31 minute read

This post analyzes urban mobility patterns to identify critical mobility hubs, network resilience, and neighborhood structures within cities by applying centrality algorithms and community detection on graph networks.

Urban Mobility Networks: Uncovering Commuter Patterns in Cities

Cities are defined by movement. Every morning, millions of people leave home to reach work. Every evening, they return. This migration shapes everything: traffic congestion, air quality, real estate values, employment opportunities, and social equity.

Yet despite its importance, we rarely see commuting patterns clearly. We experience them—sitting in traffic, missing a meeting, choosing where to live—but we don’t see them as a system. Where exactly do commuters come from? Which corridors carry the heaviest flows? Which neighborhoods are most dependent on distant employment centers? Which areas could benefit most from local job creation?

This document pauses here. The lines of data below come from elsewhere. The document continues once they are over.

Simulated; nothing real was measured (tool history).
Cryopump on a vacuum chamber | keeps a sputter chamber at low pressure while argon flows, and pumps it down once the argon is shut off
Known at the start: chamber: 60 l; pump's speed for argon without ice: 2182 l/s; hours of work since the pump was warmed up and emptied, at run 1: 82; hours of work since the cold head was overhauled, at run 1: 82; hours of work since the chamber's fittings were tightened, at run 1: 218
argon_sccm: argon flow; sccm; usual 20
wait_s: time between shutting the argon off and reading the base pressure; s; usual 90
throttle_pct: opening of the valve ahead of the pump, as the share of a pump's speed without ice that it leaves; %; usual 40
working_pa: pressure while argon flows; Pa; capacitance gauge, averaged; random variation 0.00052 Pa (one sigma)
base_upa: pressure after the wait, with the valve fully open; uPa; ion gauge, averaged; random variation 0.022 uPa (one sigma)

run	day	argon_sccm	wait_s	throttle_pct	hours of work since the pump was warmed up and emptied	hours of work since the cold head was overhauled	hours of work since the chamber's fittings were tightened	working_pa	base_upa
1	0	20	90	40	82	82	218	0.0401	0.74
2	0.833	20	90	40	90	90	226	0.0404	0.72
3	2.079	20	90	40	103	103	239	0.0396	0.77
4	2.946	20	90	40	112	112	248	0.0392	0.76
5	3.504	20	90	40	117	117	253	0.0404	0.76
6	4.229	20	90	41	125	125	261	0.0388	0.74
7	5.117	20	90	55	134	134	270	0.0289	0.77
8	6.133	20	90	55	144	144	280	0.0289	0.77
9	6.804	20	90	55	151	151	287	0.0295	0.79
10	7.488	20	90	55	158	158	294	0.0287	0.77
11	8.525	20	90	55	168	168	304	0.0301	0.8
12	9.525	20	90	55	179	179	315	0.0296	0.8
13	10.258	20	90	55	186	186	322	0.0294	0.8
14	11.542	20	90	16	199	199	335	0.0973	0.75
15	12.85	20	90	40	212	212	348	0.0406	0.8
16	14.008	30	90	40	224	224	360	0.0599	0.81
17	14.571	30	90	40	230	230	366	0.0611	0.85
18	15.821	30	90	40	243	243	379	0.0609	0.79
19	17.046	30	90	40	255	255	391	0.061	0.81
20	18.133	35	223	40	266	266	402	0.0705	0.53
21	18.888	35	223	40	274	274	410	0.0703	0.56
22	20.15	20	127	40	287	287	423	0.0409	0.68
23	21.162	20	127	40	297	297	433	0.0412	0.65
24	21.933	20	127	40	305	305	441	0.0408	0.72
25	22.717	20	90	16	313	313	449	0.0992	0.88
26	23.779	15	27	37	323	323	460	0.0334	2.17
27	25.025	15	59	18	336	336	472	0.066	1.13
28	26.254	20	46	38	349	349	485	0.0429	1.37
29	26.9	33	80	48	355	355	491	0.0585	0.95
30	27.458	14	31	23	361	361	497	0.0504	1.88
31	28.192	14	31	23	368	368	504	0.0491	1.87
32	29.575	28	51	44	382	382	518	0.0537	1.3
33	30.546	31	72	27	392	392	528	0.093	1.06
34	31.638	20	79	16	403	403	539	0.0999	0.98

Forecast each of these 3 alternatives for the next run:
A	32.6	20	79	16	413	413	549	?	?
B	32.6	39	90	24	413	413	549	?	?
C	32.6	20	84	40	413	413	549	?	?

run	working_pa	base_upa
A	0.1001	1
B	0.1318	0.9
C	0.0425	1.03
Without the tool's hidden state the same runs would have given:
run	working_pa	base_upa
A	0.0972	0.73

These questions matter for city planning, transportation policy, and equity. But answering them requires data: fine-grained observations of where people are and where they’re going, aggregated at a scale that reveals patterns without violating privacy.

That’s where the LYMOB dataset comes in.

The LYMOB Dataset: Aggregated Mobility Traces

The LYMOB (LYsimob Mobility) dataset captures movement patterns derived from mobile device location traces and cellular network data. Instead of tracking individuals, it aggregates patterns at a population level, creating a mathematical portrait of how cities function.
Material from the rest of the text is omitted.